O-I reported first quarter 2010 segment operating profit of $198 million, up from $192 million in the prior year. Operating profit benefited from a 1% increase in sales due to improved price and product mix. Shipments were up mid-single digits in all regions, except in North America, where reduced demand in the beer segment impacted volumes. Consequently, global glass container shipments, in metric tons, were consistent with the prior year’s levels. While input costs were essentially flat with the first quarter of 2009, production costs were $27 million higher, primarily due to additional temporary production curtailments as the company reduced inventory by 19% (in metric tons).
Segment operating profits also reflected the translation of O-I’s Venezuelan operating results at the parallel exchange rate, which reduced operating profits by approximately $25 million and net earnings by $0.09 per share. This impact on net earnings included a $0.03 per share charge to re-measure net monetary assets in Venezuela and resulted from the devaluation of the parallel exchange rate during the first quarter.
Since the 2007 introduction of the company’s strategic footprint alignment initiative to improve global asset utilization, O-I has permanently closed 22 furnaces, including one in North America during the first quarter. As a result, the company reduced fixed costs by $28 million in the first quarter of 2010 compared to the prior year’s first quarter. Large-scale restructuring due to the company’s current footprint initiative will be finished by mid-2010, when the previously announced realignment activities in North America are completed.

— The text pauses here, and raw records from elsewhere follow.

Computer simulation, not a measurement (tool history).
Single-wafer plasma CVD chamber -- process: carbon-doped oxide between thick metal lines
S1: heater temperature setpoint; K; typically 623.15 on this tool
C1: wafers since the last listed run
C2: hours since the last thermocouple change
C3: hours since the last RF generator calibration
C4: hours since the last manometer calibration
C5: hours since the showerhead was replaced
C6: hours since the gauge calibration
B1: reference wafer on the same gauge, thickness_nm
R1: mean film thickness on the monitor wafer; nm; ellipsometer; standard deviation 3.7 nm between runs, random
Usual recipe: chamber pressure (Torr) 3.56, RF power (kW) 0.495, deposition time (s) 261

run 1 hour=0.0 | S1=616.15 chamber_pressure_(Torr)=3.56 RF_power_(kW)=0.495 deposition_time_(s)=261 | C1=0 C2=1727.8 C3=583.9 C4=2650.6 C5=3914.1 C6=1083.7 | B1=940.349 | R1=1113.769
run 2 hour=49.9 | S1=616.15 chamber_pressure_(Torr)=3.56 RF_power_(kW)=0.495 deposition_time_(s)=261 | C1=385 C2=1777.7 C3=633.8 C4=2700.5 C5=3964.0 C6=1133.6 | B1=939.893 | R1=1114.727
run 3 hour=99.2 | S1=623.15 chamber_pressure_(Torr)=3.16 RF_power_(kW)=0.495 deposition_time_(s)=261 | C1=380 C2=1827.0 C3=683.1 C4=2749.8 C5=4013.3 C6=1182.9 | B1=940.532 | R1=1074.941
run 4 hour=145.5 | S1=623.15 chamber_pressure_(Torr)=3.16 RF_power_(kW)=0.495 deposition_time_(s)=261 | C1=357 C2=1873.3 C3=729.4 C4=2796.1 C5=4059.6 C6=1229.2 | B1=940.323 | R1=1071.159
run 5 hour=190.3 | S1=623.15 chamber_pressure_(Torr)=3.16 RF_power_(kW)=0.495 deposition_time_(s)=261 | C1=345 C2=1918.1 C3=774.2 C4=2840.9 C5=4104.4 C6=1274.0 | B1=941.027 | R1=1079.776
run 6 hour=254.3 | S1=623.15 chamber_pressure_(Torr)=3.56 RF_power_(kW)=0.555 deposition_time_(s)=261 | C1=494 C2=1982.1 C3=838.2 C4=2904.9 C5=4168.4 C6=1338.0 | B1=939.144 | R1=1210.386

“Higher overall prices, compared to the prior year, are expected to offset modest cost inflation mostly due to Venezuela,” said Stroucken. “We anticipate improved shipments over last year, primarily driven by the faster-growing emerging markets and easier year-over-year volume comparisons. Costs associated with temporary production curtailments should be consistent with the prior year as market conditions improve and we complete our current North American restructuring program. Higher corporate costs, interest expense and unfavorable Venezuelan currency translation will continue, while earnings will further benefit from our strategic footprint initiative. Overall, we are positioned to deliver profitable growth as markets continue to recover and we execute on our long-term strategic plan.”